Hang on… I think we’re mixing some things here.
Yes, we have a “cubic”, a cubic in 2 variables… f(x, y) = x³ - y³ - 91 = 0
However, the idea that we are limited to 3 solutions, and we find at least 4, is not what The Fundamental Theorem of Algebra (d’Alembert’s Theorem) speaks to. The FTA applies to single-variable polynomials Pₙ(x) = 0 with complex (or real) coefficients, which will have exactly ’n’ roots, complex and/or real.
Yes, y = x³ - 91 = x³ - (∛91)³ will have 3 roots… 1 root at ∛91 ==>
y = (x - ∛91)(x² + (∛91)x + (91)²/³) = (x - ∛91)(x + (∛91 / 2)[1 - i√3])(x + (∛91 / 2)[1 + i√3])
As for f(x, y) = x³ - y³ - 91 = 0, it is true that (3, -4) and (4, -3) are solutions to f(x, y), but the solutions are infinite.

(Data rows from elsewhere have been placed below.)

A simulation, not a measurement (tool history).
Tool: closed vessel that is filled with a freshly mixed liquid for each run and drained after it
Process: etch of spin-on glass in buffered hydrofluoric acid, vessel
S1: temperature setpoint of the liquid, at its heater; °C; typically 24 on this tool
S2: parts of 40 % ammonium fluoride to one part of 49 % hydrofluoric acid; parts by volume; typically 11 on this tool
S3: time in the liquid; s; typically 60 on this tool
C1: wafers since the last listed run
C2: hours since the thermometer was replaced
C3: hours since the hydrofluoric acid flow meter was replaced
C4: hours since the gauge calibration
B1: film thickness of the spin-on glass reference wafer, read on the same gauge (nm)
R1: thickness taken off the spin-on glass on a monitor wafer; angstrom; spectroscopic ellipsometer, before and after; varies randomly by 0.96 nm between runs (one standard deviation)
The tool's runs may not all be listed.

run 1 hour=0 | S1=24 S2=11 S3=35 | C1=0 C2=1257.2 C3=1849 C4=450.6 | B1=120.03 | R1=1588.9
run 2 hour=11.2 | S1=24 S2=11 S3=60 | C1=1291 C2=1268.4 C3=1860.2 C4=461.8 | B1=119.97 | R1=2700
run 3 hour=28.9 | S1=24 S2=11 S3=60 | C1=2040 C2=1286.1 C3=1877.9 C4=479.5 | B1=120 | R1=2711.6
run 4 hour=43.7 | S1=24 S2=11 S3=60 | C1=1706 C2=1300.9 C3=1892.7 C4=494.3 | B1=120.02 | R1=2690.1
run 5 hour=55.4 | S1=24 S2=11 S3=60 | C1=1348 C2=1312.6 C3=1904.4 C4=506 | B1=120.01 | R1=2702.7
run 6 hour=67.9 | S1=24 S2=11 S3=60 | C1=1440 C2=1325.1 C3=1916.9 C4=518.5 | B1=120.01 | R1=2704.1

To see this, consider dy/dx (via implicit differentiation)…
3x² - 3y²(dy/dx) = 0 ==> dy/dx = x²/y² ≥ 0 ∀ (x, y) in f()
This means that the entire curve for y = f(x) is monotonically increasing, with something “funky” at y=0, and probably at x=0. The monotonicity also implies that for _every_ conceivable ‘x’ ∈ ℝ, there is a unique corresponding ‘y’, also ∈ ℝ… the function f(x, y) is 1-to-1 from (-∞, ∞).
We can go further to look for inflection points: d²/dx² y = d/dx (x²/y²) = (2xy³ - 2x⁴) / y⁵
There is still funkiness at y=0, but that is addressed by studying when...
2xy³ - 2x⁴ = 0 ==> x = 0 _OR_ y³ = x³. (x, y=x) are not points anywhere on f(x,y), so we are left with something interesting at x=0, and perhaps another inflection point at y=0 where d²y/dx² is undefined, so we investigate.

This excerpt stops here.